For the last 17 years, I've been trying to determine whatever happened to my gg-grandmother, Maria Magdalena Vierling, who arrived in New York harbor from Germany in 1866 at the age of 16. She came to America traveling only with her older sister, Catherina. Four years later, Maria married another German immigrant, Peter Schaefer, at the Most Holy Trinity church in Brooklyn.
Peter and Maria moved to Murray, Iowa around 1876. But something must have happened to Peter because by 1889, Mary Schaefer, as she was known in America, was back in New York, a widow. The last record I had of her was the 1900 census of Brooklyn, a widowed washing woman living with the two surviving of her six known children.
Can we guess how many women had the name Mary Schaefer (of various spellings) in New York around that time? Many, and over the years I have pulled at least a dozen death certificates for women of that name hoping to find my gg-grandmother, but as with Peter, I've just had no luck determining whatever became of my immigrant ancestors. Until yesterday. The New York City Municipal Archives has finally started digitizing their vital records, and though not straightforward to use, I finally found my Mary Schaefer. She died April 16, 1916 at the Home of the Aged run by the Little Sisters of the Poor, one of two such homes in Brooklyn at that time. Here is a link that tells something about the Sisters.

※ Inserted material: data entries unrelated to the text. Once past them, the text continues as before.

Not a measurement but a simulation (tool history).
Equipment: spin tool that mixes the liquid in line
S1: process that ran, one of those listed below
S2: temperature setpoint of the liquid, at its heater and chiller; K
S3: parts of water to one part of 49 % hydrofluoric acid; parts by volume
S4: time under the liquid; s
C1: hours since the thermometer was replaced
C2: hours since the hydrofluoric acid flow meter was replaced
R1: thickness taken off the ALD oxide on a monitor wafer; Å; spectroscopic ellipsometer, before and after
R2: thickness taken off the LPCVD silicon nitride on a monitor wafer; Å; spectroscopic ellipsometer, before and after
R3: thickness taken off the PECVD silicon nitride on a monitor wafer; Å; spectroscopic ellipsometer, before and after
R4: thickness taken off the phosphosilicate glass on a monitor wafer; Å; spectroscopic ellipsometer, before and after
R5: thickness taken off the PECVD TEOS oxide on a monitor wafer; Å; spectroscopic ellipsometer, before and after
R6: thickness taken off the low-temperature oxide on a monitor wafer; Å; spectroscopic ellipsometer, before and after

Maria was 71 years old when she died. Her fairly long life in America had been full of tragedies and sorrows (see my related blog post about Maria's life), and yet it was by the grace of Maria's courage, faith, and perseverance that my family history can be written the way it has been. If Maria had not returned to New York after Peter's death in Iowa, well, our family story would have been different and that other story would not have included me, my siblings, my cousins, my father, my uncles or my grandfather. As it was, Mary had at least 6 grandchildren alive in Brooklyn when her life was waning - they were Madeline, Martin, John, Charles, George, and Ruth - did they ever meet their grandmother? Even though we don't have any account that they did, I do hope they had that opportunity. Great-great grandmother Maria was a woman whose story was both simple and inspiring, and hers was a full life that mattered in so many ways.
So 110 years after Maria's death, let us remember our gg-grandmother gratefully. Per her death certificate she was buried at the Most Holy Trinity Cemetery in Brooklyn, and I have sent an inquiry to see if we can determine if a marker was ever placed on her grave. There may not have been, and in that case, let this post be that marker.